The $300/month figure isn't a guarantee — it's what many households find when they actually look. Some find more. Some find less. But very few people who go through this exercise find nothing, because the forces that increase your bills work automatically and silently, while the forces that reduce them require you to make a phone call.

Here's the process, category by category.

Step 1: Find What You're Actually Paying (30 Minutes)

Before you can cut anything, you need to know what you have. Pull up three months of bank and credit card statements and make a list of every recurring charge. Include:

  • Streaming services (Netflix, Hulu, Disney+, HBO Max, Peacock, Paramount+, Apple TV+, Spotify, etc.)
  • Software subscriptions (Adobe, Microsoft 365, cloud storage, VPNs, password managers)
  • Gym memberships
  • Insurance premiums (auto, home, renters, life, pet)
  • Phone bill
  • Internet and cable
  • Any subscription boxes
  • Annual subscriptions that appear once

Most people are surprised by the total. The average American household spends over $200/month on subscriptions alone, according to research by C+R Research — but estimates their total at under $100. The gap between what people think they're spending and what they're actually spending is where money hides.

Step 2: Cancel Without Guilt (10 Minutes)

Go through your list and mark anything you haven't used in the past 30 days. Cancel it. Not "pause" it — cancel it. You can resubscribe if you miss it.

Apply this rule especially to streaming services. Most households are subscribed to four or more. You cannot watch them all. Pick two or three you actually use, rotate them seasonally if you want variety, and cancel the rest. At $15–18 per service, cutting two saves $360–$430 per year.

Step 3: Negotiate Your Internet Bill (15 Minutes)

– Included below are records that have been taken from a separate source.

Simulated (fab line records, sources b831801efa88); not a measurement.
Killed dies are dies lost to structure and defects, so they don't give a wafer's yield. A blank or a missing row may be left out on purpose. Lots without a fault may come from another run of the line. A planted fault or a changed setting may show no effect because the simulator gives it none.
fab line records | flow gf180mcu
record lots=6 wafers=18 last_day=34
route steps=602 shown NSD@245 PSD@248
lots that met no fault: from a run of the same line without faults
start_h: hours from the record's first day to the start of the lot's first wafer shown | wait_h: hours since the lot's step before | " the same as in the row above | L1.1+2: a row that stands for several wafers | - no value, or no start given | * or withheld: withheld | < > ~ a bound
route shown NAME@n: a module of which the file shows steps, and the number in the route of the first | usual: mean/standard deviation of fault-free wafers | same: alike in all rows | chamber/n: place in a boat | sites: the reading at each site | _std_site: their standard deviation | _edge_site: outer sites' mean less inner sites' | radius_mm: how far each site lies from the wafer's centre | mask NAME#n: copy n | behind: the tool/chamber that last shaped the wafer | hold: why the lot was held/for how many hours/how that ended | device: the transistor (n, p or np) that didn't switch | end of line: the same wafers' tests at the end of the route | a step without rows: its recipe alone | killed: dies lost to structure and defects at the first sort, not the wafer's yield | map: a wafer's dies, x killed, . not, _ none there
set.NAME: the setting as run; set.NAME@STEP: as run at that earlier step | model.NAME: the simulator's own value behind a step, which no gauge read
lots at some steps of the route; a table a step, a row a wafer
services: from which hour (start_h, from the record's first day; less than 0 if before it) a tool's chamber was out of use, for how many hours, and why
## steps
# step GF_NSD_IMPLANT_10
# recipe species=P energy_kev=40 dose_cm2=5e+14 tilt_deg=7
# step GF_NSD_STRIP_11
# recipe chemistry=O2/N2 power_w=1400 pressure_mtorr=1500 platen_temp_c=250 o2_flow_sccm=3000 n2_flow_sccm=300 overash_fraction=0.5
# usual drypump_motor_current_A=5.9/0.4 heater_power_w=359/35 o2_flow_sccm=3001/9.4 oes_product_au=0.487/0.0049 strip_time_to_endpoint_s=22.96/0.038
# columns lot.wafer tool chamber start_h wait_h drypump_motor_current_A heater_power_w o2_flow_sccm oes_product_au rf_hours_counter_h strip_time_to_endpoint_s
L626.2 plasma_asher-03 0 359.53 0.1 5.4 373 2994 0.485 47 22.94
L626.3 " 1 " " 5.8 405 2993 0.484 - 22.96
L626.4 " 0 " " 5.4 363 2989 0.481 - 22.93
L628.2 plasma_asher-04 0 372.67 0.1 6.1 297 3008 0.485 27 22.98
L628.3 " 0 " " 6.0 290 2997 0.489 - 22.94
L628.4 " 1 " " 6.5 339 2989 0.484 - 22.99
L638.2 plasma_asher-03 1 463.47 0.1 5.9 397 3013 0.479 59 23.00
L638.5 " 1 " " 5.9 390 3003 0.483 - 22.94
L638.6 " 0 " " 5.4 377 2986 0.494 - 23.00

Internet service is one of the most reliably negotiable bills there is. Providers routinely offer promotional rates to new customers that existing customers aren't automatically given — but will often extend when asked.

Call the retention or loyalty department (not general customer service — specifically ask for retention). Use this script:

"I've been a customer for [X] years and I'm looking at my bill. I've seen better rates offered to new customers, and I'd like to discuss what you can do for me as a long-term customer. If you can't match a competitive rate, I'll need to look at switching."

Then stop talking and let them respond. Most retention reps have authority to offer discounts, rate reductions, or promotional pricing that isn't publicly advertised. Average result for people who make this call: $20–40/month off their current rate. Annual savings: $240–$480.

Step 4: Shop Your Insurance (45 Minutes, Once a Year)

Auto and homeowners insurance premiums increase annually. Most people accept this as inevitable. It isn't.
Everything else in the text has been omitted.